Webmasters these days get very touchy about letting new spiders walk all over their sites. There are so many scraper bots, email harvesters, exploit probers, students running Nutch on gigabit university pipes, and other ill-behaved new search bots that some site owners nervously huddle in forum bunkers anxiously scanning their logs for suspect new vistors, so they can quickly issue bot and ip bans.
Cuill, the search startup from ex-googlers anticipated to launch soon seems to have run a rather high rate crawl when they were getting started that generated a large number of robots.txt bans. Here is a list of sites which have banned Cuill's user-agent "Twiceler".

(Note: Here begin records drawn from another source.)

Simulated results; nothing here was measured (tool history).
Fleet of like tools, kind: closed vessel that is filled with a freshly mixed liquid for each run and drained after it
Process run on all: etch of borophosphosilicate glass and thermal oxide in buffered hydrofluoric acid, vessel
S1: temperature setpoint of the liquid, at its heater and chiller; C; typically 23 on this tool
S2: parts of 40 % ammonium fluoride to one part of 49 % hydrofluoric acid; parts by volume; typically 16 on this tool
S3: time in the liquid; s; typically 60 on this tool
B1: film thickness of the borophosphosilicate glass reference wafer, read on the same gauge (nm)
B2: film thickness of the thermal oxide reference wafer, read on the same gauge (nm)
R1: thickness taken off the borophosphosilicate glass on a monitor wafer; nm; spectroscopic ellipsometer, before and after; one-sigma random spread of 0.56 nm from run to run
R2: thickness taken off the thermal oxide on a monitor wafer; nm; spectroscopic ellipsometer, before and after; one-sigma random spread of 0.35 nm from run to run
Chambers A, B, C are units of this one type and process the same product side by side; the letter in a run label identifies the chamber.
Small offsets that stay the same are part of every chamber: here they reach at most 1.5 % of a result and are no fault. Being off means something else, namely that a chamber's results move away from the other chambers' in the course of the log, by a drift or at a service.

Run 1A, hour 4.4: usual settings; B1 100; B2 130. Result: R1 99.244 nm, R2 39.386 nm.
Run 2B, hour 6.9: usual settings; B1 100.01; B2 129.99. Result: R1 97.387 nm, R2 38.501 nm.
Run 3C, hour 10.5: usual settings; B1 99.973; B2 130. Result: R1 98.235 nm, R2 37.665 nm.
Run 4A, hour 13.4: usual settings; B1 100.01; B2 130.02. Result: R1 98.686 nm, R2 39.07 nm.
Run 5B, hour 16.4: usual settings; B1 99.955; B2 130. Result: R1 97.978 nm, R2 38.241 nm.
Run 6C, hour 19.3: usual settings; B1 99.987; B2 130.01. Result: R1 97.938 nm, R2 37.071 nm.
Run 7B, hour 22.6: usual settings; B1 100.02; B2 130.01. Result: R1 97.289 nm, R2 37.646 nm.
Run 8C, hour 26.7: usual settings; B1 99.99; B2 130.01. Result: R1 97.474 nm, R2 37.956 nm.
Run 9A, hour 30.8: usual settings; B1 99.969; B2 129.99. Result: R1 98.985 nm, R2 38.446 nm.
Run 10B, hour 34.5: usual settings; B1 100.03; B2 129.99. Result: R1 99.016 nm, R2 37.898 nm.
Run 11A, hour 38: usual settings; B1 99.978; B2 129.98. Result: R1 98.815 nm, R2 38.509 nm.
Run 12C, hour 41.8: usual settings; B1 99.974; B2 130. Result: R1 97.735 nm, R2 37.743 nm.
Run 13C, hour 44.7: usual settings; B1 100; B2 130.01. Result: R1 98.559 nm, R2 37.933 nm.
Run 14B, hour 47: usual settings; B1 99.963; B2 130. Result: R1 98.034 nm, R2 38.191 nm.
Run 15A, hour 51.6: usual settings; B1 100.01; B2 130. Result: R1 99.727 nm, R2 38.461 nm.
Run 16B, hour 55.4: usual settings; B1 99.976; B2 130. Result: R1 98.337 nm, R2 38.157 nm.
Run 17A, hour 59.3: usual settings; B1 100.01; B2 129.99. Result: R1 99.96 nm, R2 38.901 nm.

A well-behaved crawler needs to follow a set of loosely-defined behaviors to be 'polite' - don't crawl a site too fast, don't crawl any single IP address too fast, don't pull too much bandwidth from small sites by e.g. downloading tons of full res media that will never be indexed, meticulously obey robots.txt, identify itself with user-agent string that points to a detailed web page explaining the purpose of the bot, etc.
Apart from the widely-recongnized challenges to building a new search engine, sites like del.icio.us and compete.com that ban all new robots aside from the big 4 (Google, Yahoo, MSN and Ask) make it that much harder for a new entrant to gain a footing. However the web is so bloody vast that even tens of thousands of site bans are unlikely to make a significant impact in the aggregate perceived quality of a major new engine.
My initial take was that this had to be annoying for Cuill. As a crawler author, I can attest that getting each new site rejection personally hurts. :) But now I'm not so sure. Looking over the list, aside from a few major sites like Yelp, you could argue that getting all the forum seo's to robots exclude your new engine might actually help improve your index quality. Perhaps a Cuill robots ban is a quality signal? :)
Comments (8)
That's pretty funny about the index:-)
Posted by Prakash S | April 8, 2008 10:16 AM
Posted on April 8, 2008 10:16
Rich,
This is an interesting post, but the text here implies that the Nutch crawler is "ill-behaved", which isn't the case. I'm one of the original contributors, and we wrote the crawler to observe every one of the polite practices you list. It won't even run out of the box - the user is forced to indicate a proper user-agent first.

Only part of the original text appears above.